Blair engineered Herzog-Netanyahu unity talks?

Former British PM and Quartet envoy reportedly led the failed move to add the Zionist Union to the coalition.

Ben Ariel,

Tony Blair
Tony Blair
Reuters

Former British Prime Minister and Quartet envoy Tony Blair was one on a list of several international figures behind the failed move designed to legitimize the addition of the Zionist Union to the coalition, Haaretz and Channel 10 News revealed on Wednesday.

Two sources in the Israeli political system quoted in Haaretz said that Blair, while coordinating with and updating opposition leader Yitzhak Herzog and U.S. Secretary of State John Kerry, is the one who pushed and encouraged Egyptian President Abdel Fattah al-Sisi’s speech in which he called on Israeli political parties to agree on the need to advance the framework for peace with the Palestinians.

Of course, it appears that the move has failed for now, as Herzog froze the talks with Prime Minister Binyamin Netanyahu on Wednesday, after the latter turned to Yisrael Beytenu chairman Avigdor Liberman and offered him the Defense Ministry if he joins the coalition.

While an announcement on Yisrael Beytenu joining the government has yet to be made official, the sides are engaging in talks and sources on both sides said Wednesday night Liberman could join the coalition as soon as Thursday.

Haaretz noted in its report that although Blair ended his stint as Quartet representative to the Middle East months ago, he has continued to act independently to restart the peace process between Israel and the Palestinians, and Israel and the Arab world.
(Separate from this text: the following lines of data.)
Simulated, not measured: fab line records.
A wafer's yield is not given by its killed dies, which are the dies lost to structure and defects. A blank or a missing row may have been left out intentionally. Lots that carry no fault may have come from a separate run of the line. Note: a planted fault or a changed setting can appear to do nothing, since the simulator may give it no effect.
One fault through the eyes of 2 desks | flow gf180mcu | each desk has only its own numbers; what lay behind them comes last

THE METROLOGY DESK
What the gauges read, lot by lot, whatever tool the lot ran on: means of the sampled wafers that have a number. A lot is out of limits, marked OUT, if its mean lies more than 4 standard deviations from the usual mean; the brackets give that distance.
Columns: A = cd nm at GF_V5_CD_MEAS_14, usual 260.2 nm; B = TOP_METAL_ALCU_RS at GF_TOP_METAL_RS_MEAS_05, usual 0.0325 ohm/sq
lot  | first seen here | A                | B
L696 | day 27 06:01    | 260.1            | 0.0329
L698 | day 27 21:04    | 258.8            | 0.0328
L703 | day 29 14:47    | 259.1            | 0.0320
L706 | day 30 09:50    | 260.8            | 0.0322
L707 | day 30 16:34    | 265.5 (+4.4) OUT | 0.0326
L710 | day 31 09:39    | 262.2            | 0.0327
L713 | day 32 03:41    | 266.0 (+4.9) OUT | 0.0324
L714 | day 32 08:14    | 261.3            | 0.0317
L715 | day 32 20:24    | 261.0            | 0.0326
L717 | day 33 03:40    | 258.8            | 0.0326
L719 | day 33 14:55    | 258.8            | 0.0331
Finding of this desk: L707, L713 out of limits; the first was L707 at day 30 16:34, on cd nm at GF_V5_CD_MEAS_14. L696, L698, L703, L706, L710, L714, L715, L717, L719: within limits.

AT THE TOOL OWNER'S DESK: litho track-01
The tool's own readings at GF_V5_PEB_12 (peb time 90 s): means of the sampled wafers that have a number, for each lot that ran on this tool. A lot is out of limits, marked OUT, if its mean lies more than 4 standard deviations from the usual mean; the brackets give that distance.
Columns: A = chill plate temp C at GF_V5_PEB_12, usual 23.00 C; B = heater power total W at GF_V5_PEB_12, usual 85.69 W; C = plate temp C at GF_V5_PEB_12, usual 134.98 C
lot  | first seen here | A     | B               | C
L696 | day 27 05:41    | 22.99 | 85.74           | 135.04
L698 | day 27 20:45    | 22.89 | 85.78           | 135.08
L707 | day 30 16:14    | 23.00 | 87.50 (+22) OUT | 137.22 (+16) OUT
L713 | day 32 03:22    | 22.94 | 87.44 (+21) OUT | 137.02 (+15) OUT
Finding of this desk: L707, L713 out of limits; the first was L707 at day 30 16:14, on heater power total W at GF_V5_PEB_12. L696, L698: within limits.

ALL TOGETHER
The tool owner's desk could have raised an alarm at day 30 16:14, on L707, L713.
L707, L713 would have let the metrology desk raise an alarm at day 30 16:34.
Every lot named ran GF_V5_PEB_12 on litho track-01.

Blair visited Israel and other countries in the region every two or three weeks, almost always meeting with Netanyahu as well as Herzog, updating them on his talks with Arab leaders, according to the newspaper.

Blair’s consistent message during these meetings was that Sunni Arab nations are willing and prepared for a breakthrough in relations with Israel, but it depended on steps Israel took in Judea, Samaria and Gaza to demonstrate advancement of the two-state solution.

Political sources involved in the matter were quoted by Haaretz as having said that in recent weeks, against the backdrop of Netanyahu and Finance Minister Moshe Kahlon’s agreement on passing a two-year budget (instead of one year at a time), Blair realized that the Israeli government would stand firm until 2019. Blair thought the only way to advance a diplomatic move between Israel and the Palestinians, with the involvement of Arab nations, would be to bring the Zionist Union into the coalition.

Last week, while visiting Cairo, Blair reportedly worked on recruiting senior Egyptian figures to the plan. One political source says Blair is the one who suggested that Sisi make the speech he gave Tuesday with a message to the Israeli people and their political parties about the need to move forward in the peace process with the Palestinians.

According to the source, Blair’s activity vis-à-vis the Egyptian presidential office was fully coordinated with Herzog.

Blair also coordinated with Kerry, informing him of the talks with Herzog, Netanyahu and Sisi. A political source quoted by Haaretz said that subsequent to Blair’s actions, Kerry considered putting off publishing a Quartet report criticizing “Israeli settlement construction” until he knew whether the Zionist Union would join the coalition. American officials have denied this claim. 

Until Tuesday afternoon, the report continued, all was going according to Blair’s plan. Sisi gave the speech with the messages Blair had coordinated with Egypt. Herzog hastened to announce that he applauded the speech and said that Israel should not miss the diplomatic opportunity. A few minutes later, Netanyahu also made an announcement welcoming Sisi’s remarks and saying he was willing to cooperate with a diplomatic move led by Egypt.

But in the following hours, talks between Netanyahu and Herzog started to fall apart and finally collapsed just after midnight, leading to his turning to Liberman.

According to Haaretz, Netanyahu realized that Herzog did not have the backing of a majority of his Knesset faction for joining the coalition, and didn’t want to take the risk of making such far-reaching diplomatic undertakings.

“Neither Blair, Sisi nor Herzog could understand how Netanyahu wound up going with Liberman,” said a political source. “Blair thought he could engineer the Netanyahu government and Herzog counted on the international embrace that Blair arranged for getting him into the government. It didn’t work.”

Blair’s office did not wish to comment. Herzog’s office also declined to comment. The U.S. State Department also did not respond to a request for comment.